1. (SBU) Summary: The Middle East and North Africa Financial 
Action Task Force (MENAFATF) held a plenary session (MENAFATF 
X) and working group meetings from November 8-12 at the 
Riviera Hotel in Beirut.  Treasury Terrorist Financing and 
Financial Crimes Director for Global Affairs Brian Grant 
headed the U.S. delegation, and the terror finance reporting 
officer from US Embassy Beirut attended.  During this 
Plenary, the MENAFATF adopted the mutual evaluation (ME) 
report of Lebanon and the follow-up reports of Tunisia, 
Mauritania, Syria, and Morocco; adopted the second MENAFATF 
strategic plan for 2010-2012 and the 2010 work plan; 
discussed concerns related to member countries that are late 
in paying their contributions and appropriate mechanisms to 
address this issue; discussed details for a second 
ministerial meeting; discussed the MENAFATF,s review of the 
Arab Interior Ministers Council,s draft indicative 
anti-money laundering/countering the financing of terrorism 
(AML/CFT) law; adopted the Mutual Evaluation Working Group,s 
(MEWG) revised follow-up process, the updated schedule for 
MENAFATF country mutual evaluations and the revised mutual 
evaluation procedures; adopted the Technical Assistance and 
Typologies Working Group (TATWG) reports and approved the 
proposal to form a MENAFATF Financial Intelligence Unit (FIU) 

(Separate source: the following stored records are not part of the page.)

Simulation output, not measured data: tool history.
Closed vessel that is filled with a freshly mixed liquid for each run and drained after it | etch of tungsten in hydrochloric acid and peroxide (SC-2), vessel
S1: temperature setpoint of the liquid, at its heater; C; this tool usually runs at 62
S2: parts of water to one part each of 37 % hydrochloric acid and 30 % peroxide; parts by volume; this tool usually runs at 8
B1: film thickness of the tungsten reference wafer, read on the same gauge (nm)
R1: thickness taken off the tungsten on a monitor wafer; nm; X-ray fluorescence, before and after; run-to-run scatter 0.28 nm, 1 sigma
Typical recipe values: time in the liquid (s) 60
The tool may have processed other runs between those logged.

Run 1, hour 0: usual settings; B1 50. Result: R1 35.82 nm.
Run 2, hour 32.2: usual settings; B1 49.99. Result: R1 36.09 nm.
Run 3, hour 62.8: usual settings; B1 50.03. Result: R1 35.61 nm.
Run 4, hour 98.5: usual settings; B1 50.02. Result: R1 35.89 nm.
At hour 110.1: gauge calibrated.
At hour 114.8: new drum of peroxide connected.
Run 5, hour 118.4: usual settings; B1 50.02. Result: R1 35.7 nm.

Forum; and, discussed the joint MENAFATF-FATF Plenary 
scheduled for February 2010.  End summary. 
 
MUTUAL EVALUATION REPORTS 
------------------------- 
 
2. (SBU) The Plenary discussed and adopted the 
MENAFATF-drafted ME of Lebanon.  The evaluation was conducted 
using the FATF 2004 Methodology and summarizes the AML/CFT 
measures in place in Lebanon at the time of the on-site visit 
(February 2009).  Lebanon received a rating of either 
compliant (C) or largely compliant (LC) on 23 out of 49 
Recommendations and received ratings of either partially 
compliant (PC) or non-compliant (NC) on 26 of the 
Recommendations.  During the face-to-face meetings the day 
before the Plenary, Lebanon received upgrades on 
Recommendations 25 (from PC to LC) and 26 (from PC to LC). 
 
 
3.    (SBU) During the Plenary discussions, Lebanon argued 
for upgrades on: 
 
Recommendation 23: Lebanon received a PC on Recommendation 23 
(adequate supervision and regulation of financial 
institutions and ensuring that they implement the FATF 
recommendations) because of the failure to adequately monitor 
the insurance sector with regard to money laundering (ML) and 
terrorist financing (TF).  Lebanon explained that the 
insurance sector is subject to AML/CFT supervision by the 
Special Investigation Commission's (SIC (Lebanon's FIU)) 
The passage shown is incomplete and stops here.